Young children with arms up in the air in celebration

Media release: Federal Government commits to fund pay increase for early childhood educators

The Treasurer has confirmed that the Federal Budget will include a multi-billion dollar provision towards wage increases for early childhood educators.

The Community Child Care Association (CCC) and Community Early Learning Australia (CELA), the peak bodies who are negotiating this historic deal on behalf of small and community early education providers, have welcomed the Treasurer’s announcement.

This announcement shows the Federal Government recognises the value of early educators and teachers to Australia’s families and communities.

Today’s announcement is critical progress towards delivering professional pay without increasing out-of-pocket costs for families, once the new multi-employer agreement is finalised.

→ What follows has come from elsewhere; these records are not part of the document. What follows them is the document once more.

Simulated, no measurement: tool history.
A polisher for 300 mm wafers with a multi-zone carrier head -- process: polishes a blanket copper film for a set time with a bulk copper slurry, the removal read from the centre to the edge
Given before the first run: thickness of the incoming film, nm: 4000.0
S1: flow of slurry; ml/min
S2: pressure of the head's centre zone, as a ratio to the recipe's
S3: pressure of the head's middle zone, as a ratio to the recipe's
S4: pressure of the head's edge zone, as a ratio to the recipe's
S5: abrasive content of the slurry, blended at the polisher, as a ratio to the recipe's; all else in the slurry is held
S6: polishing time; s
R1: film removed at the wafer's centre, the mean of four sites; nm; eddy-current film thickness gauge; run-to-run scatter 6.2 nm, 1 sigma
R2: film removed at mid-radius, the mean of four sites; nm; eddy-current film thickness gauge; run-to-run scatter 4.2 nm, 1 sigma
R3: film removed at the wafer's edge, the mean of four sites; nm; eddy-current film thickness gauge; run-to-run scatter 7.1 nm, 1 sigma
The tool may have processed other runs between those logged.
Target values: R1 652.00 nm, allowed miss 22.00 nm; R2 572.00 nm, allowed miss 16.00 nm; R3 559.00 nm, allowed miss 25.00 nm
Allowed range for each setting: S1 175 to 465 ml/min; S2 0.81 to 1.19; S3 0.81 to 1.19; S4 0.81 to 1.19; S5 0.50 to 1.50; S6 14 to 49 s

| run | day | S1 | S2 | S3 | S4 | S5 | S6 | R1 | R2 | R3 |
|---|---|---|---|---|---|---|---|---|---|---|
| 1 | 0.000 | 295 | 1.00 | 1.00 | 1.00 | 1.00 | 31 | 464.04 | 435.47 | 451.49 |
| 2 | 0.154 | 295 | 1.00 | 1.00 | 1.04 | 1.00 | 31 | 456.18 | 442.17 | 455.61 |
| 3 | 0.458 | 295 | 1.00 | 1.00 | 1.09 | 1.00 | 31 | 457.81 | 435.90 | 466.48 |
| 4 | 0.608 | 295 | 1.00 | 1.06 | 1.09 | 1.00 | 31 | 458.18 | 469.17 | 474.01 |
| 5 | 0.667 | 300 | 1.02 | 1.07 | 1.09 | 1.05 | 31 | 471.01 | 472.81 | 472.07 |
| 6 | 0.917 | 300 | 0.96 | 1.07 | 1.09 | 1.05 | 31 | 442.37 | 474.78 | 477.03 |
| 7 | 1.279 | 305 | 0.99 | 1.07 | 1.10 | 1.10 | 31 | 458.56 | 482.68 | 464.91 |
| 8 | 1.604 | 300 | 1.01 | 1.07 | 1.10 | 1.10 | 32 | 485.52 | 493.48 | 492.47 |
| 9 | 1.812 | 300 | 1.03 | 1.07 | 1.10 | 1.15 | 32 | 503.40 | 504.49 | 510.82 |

The Secure Jobs, Better Pay laws made multi-employer bargaining possible, allowing many small and community providers to negotiate competitive wages and conditions for their staff for the first time.

The Federal Government’s investment removes another barrier to women’s economic equality and workforce participation by helping to grow quality early education services.

Once finalised, the new agreement will help to unlock access to early education for families by reducing critical staff shortages. Small and community services will open new places because they can attract and keep qualified staff by offering professional wages.

Quotes attributable to Community Child Care Association Executive Director Julie Price:

“We backed multi-employer bargaining because we’ve seen similar agreements deliver sustainable improvements to wages and conditions in Victoria for over 15 years.

This process has brought together our whole sector to solve decades of pay inequity.

“We haven’t wasted a second since these new laws passed. We are excited that educators and teachers will soon see the benefit, and more children will be able to access high-quality education and care.

Quotes attributable to Community Early Learning Australia CEO Michele Carnegie:

“Today’s funding commitment is a significant step towards creating a multi-employer agreement that properly values early educators and teachers.

We are pleased to see the Federal Government backing this process by boosting early education wages.

This will be a game changer for the long day care sector. We look forward to finalising the new multi-employer agreement so small and community providers can attract the qualified staff they need.”

Media contact:
Laura Stevens – 0431 380 471; Louise Yabsley – 0419 249 236

Interview opportunities

  • CCC’s Executive Director Julie Price
  • CELA’s CEO Michele Carnegie
  • Interviews with early education providers and educators are available on request.


  • Multi-employer negotiations will now continue, including finalising agreement conditions.
  • Once finalised, the new multi-employer agreement will cover early education employers who are part of the bargaining process.
    This includes 64 long day care sector employers with 12,000 educators nationally.
    It will provide a model that can be extended across the early childhood sector, including outside school hours care and State Government funded preschools.
  • CCC and CELA are representing small and community early education employers in negotiations with the Federal Government, unions and for-profit employers.

Federal Government funding

  • Parties intend that funding for increased wages will go directly to educators and teachers.
  • Once finalised, CCC and CELA will work with the Federal Government to roll out this agreement nationally so all families can benefit from affordable high quality early education and care, no matter where they live.

Existing agreements

  • Existing multi-employer agreements in the Victorian early education and care sector have improved wages without increasing costs to families.
    For example: CCC Professional Community Standard and the Victorian Early Childhood Teachers and Educators Agreement.

Workforce shortages

  • Low wages and conditions have created unprecedented workforce shortages, with over 37,000 advertised vacancies for educators and teachers (June 2023).
    This equates to 20 percent of the early education workforce or an average of three to five early educators at every centre.
  • Workforce shortages are forcing caps on enrolments, preventing thousands of children from accessing early education.
    Parents can’t return to work or take on more hours without access to early education and care when they need it.

Access to collective bargaining for small and community services

  • Making changes to awards or negotiating individual enterprise agreements was not feasible for small and community providers, who make up 80 percent of the sector.
  • The Secure Jobs, Better Pay laws have allowed many providers to access collective bargaining for the first time.